2.4 Atmospheric Data Community Toolkit (ACT): A Python Library for Working with Atmospheric Data.

Monday, 13 January 2020: 2:45 PM
157AB (Boston Convention and Exhibition Center)
Adam Theisen, Argonne National Laboratory, Lemont, IL; and S. Collis, R. Jackson, Z. Sherman, N. L. Hickmon, K. E. Kehoe, C. Godine, A. J. Sockol, A. King, and M. T. Giansiracusa

The Atmospheric data Community Toolkit (ACT) is a library of codes in the python programming language for working with atmospheric science datasets of varying dimensions. Development efforts in the past have routinely been created in a program or group specific silo space and not with the open source community in mind. This has led to a lot of redundant effort spent on developing code for working with datasets when the effort could be better spent on the science. The goal of ACT is to provide a platform on which the entire atmospheric science community can work together and develop code for applications throughout the entire scientific process, which include

Discovery – Using APIs to find and download data. Currently, the API for the Atmospheric Radiation Measurement Program Data Live Web Service is being used.

I/O – Scripts to ingest data into the common data model. Scripts to read netcdf, csv, and ascii into the common data model have been developed and tested to work on data from a variety of programs.

Quality Control – Scripts for working with bit-packed quality control information and for applying tests to datasets.
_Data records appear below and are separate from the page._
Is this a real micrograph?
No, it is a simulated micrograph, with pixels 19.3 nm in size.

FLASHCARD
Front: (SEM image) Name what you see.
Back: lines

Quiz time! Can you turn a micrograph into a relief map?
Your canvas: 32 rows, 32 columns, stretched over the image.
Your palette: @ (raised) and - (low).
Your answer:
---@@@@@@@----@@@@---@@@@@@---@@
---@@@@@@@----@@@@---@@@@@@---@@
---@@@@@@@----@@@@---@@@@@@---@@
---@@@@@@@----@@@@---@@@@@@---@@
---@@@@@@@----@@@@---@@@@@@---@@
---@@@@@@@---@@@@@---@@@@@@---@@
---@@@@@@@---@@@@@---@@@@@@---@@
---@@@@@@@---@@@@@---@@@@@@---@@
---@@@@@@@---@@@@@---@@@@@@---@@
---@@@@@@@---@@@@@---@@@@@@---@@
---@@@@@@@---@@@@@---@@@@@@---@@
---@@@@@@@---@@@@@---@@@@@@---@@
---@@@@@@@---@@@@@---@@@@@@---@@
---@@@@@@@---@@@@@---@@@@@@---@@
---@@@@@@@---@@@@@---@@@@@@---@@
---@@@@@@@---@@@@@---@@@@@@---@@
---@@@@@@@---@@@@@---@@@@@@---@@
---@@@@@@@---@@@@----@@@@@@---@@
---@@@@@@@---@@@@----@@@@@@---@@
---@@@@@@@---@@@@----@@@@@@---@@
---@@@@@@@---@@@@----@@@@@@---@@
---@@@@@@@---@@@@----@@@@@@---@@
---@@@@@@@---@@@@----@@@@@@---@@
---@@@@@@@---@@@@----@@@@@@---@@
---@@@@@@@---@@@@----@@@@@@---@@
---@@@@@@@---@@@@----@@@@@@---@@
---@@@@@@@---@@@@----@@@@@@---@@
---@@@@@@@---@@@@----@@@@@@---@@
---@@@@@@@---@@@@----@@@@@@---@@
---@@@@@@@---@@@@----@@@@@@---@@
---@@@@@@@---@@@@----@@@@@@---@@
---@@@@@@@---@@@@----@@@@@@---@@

Corrections – Scripts for applying corrections to the data. Some instruments require that proper corrections be applied before the data are to be used in a quantitative sense.

Retrievals/Calculations – Scripts for adding value to the data. For example, calculating the stability parameters from a sounding profile.

Visualizations – Scripts for visualizing data in a number of different ways including, 1D and 2D time series, wind rose, histograms, skew-T, and more.

ACT uses a common data model that is built off of xarray and inherits all the functionality of it. The code is self-documenting, using Sphinx to create documentation and unit tests are deployed to ensure that code contributed back to ACT does not break existing functionality. The initial development has focused on reading and visualizing data whereas the upcoming efforts will seek to improve existing capabilities and add for content to the areas for processing and analyzing data (QC, Corrections, Retrievals).